JPMorgan CEO whines that regulators are being too mean

Even as Wall Street chips away at financial reform, Jamie Dimon says banks are "under assault"

Published January 14, 2015 4:17PM (EST)

  (AP/J. Scott Applewhite)
(AP/J. Scott Applewhite)

The New York Times this morning highlights how Wall Street is gradually chipping away at the Dodd-Frank financial reform law of 2010, tacking deregulatory measures onto urgent legislation like last month's massive government spending bill. This has reform advocates warning that Dodd-Frank faces "death by a thousand cuts," in the words of Americans for Financial Reform policy director Marcus Stanley. But to hear JPMorgan Chase CEO Jamie Dimon tell it, Wall Street is going through a terrible patch.

"Banks are under assault," Dimon declared in a conference call with reporters today, Reuters reports. "We have five or six regulators coming at us on every issue. It's a hard thing to deal with," the tormented soul lamented.

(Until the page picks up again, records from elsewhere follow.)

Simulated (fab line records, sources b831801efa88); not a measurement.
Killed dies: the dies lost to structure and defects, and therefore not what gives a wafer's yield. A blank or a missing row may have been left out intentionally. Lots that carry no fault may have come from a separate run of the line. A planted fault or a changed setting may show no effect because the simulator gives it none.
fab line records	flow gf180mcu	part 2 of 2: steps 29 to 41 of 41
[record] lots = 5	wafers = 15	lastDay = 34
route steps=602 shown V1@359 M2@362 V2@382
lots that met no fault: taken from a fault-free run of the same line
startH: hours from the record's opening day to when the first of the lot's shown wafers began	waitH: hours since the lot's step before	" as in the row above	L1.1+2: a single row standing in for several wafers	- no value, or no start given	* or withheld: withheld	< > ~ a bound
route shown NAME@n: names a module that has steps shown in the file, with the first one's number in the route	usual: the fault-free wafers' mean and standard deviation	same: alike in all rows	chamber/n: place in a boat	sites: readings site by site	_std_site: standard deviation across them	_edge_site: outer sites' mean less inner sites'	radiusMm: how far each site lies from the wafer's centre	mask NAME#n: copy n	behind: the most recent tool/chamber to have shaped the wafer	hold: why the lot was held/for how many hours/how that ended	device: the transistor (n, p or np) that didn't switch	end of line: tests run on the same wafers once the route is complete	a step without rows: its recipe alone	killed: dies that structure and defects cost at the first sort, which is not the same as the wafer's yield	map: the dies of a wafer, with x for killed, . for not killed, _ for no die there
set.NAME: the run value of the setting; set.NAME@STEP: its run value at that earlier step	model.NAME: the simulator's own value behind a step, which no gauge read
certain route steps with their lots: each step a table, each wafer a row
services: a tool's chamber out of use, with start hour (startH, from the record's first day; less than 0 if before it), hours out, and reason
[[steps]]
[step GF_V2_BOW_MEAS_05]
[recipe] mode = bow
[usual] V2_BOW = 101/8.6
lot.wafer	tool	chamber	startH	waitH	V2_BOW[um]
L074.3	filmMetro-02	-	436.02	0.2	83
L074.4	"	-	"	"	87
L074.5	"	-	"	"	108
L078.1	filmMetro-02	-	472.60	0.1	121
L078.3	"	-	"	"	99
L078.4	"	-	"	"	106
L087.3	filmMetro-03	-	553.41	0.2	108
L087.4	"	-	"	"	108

Dimon's remarks came as JPMorgan reported a 6.6 percent fall in its quarterly profit amid mounting legal costs. In the fourth quarter of 2014, the bank's legal fees totaled $1.1 billion, an increase from $847 million in the fourth quarter of 2013. For all of 2014, legal expenses amounted to $2.9 billion, which marked a decrease from 2013, when the bank was hit with a record $13 billion penalty for mortgage fraud.

In the conference call, Dimon also blasted federal rules that require banks to shore up capital reserves -- part of regulators' effort to avoid future taxpayer bailouts of troubled financial institutions.

“The regulators clearly want even more capital,” Dimon said. “We’ll meet those requirements. But those measures aren’t a measure of risk at all. It is simply a measure of size. This company is as sound as it gets.”

While Dimon rails against mean regulators in Washington, he has played a key role in scuttling the financial reform law he so loathes. Last month, Dimon personally called members of Congress to whip votes for a spending bill that funded most of the government through the end of the fiscal year; the measure contained a provision gutting Dodd-Frank's regulation of risky financial instruments known as swaps.